What is this I hear about a wall?

Metrolinx, the Provincial Government agency that runs GO Transit and the proposed Air Rail Link (ARL), is planning to build a 5 metre tall noise barrier wall along the Kitchener Rail Corridor.

The Metrolinx diesel noise wall will be 5-meters high, shown here in a mock-up built by Kevin Putnam of the Junction Triangle Rail Committee.

Why is the barrier needed?

In fact, Metrolinx own study shows that the noise barrier will not yet be needed in all areas of the corridor, yet they are being installed along the entire length as part of the expanded rail service between Union Station and Pearson Airport. Modeling has shown that this new service will have a minimal impact on noise levels. The trains for the ARL service use smaller engines in each car to power the train, unlike the GO trains that have one huge locomotive. The ARL trains are also less than one fifth the size of the GO trains. The proposed ARL cars have engines similar in power to those in transport trucks.

Why build walls if they are not needed?

Demand for rail transportation continues to increase and Metrolinx knows that GO service will be increased on the corridor in the future. If GO service in the corridor were to be increased to its theoretical maximum frequency of all-day two-way service to all destinations using their current trains, the noise levels would trigger the need for noise abatement. To obtain approval for the project, Metrolinx was required to continually monitor noise levels and work to minimize them.

By installing walls now, Metrolinx can claim they have done everything possible to control noise and therefore do not need to continue monitoring. Just ask folks living west of Keele Station why this may not be acceptable.

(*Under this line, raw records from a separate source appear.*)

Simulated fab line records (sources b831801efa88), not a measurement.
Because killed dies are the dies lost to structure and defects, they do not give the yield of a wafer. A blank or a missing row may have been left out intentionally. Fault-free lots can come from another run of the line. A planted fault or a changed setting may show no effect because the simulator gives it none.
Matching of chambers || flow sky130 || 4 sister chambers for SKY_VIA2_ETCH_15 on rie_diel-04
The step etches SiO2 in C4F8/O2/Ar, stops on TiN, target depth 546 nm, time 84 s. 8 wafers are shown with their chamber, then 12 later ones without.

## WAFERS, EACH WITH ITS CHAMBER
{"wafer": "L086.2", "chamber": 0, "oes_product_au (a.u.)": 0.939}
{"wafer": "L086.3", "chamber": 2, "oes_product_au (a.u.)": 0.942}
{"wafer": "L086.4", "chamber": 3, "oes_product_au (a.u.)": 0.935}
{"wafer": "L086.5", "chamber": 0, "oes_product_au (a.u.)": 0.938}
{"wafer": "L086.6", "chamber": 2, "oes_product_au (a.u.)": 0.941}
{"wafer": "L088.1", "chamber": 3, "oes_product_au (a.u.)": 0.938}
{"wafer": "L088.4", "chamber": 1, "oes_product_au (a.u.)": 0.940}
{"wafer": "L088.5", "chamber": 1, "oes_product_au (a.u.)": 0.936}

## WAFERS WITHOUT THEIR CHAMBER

Are there other ways to minimize train noise?

Absolutely! The most effective measures for noise control begin at the source. Continuous and well-designed rails can greatly reduce track noise such as we hear from the subway. Lighter trains and slower speeds also reduce the amount of noise created. However, the most significant contributor to noise from the corridor is the rumble of the huge diesel locomotives. Quieter self-propelled trains reduce noise drastically. Electric powered trains are quieter still as they eliminate the engine noise altogether.

What if the trains bother me already?

A sound wall will reduce outdoor noise for those living within about 200 meters of the corridor. It is less effective at blocking low-frequency noise (such as engine rumble), will have little impact on noise in upper levels of your house, and will not do much for those that hear the trains from more than a block away. If the train noise is bothering you now, there may be better ways it could be dealt with rather than by building a wall.

How will the wall impact me?

That all depends on where exactly you live, and how much time you spend outside of your house and around your neighbourhood. The wall has a single intended purpose, and many unintended side effects.

Advantages:

  • noise reduction

Disadvantages:

  • blocked sight lines and shadowing
    • roads connecting to Dundas will experience a dead-end tunnel effect
  • noise reflection
    • noise from Dundas will no longer dissipate out over the corridor
  • aesthetic impacts
    • no wall will look as good as “no wall”. Budget constraints will limit what is done to ensure the wall is not an ugly eyesore
  • expensive
    • the wall will cost public money that could be better spent on more effective and less obtrusive noise control measures

Some things to think about:

-if a wall is built, it is very unlikely to be removed
-barrier walls deter, divide, segregate, contain and oppress.
-walls of this scale are always built to somebody’s detriment
-the need for a wall will be greatly diminshed as Metrolinx converts to an electric system
-if Metrolinx holds to their proposed timelines for service increases and electrification, noise levels will never make a sound barrier necessary
-an electrified all-day two-way service of the future would be less noisy than the diesel powered service level of today

How tall will the proposed wall be?

The wall will be 5m above the level of the track. On the West Bend section of Dundas Road, this approaches 7m above steet level. This is more than the height of a two story building and is higher than some of the cables currently strung between poles.

The Metrolinx wall will be higher than the Berlin Wall, shown in this comparison prepared by the Junction Triangle Rain Committee.

What do you propose?

The Clean Train Coalition would like Metrolinx to continue to monitor noise levels from the corridor and take a comprehensive approach to minimizing the negative impacts of the rail corridor. All the while promoting the many benefits of public rail transit.

We ask that Metrolinx not force a sound barrier upon the many communities along the ARL corridor now if it does not make sense, if it is not desirable to the community, and especially not to just to absolve themselves of all future responsibility to the community.

We ask that Metrolinx not build walls through our neighbourhoods unless other alternatives have been presented and the local community explicitly wants this option.

Especially, we ask that Metrolinx hold true to their commitment to accelerate the electrification of the rail corridor adjacent to this community.

Electrification of the corridor would eliminate the need for most of the noise barriers, improve quality of life in our neighbourhood, benefit the environment and drastically improve the overall efficiency and effectiveness of our public transit system.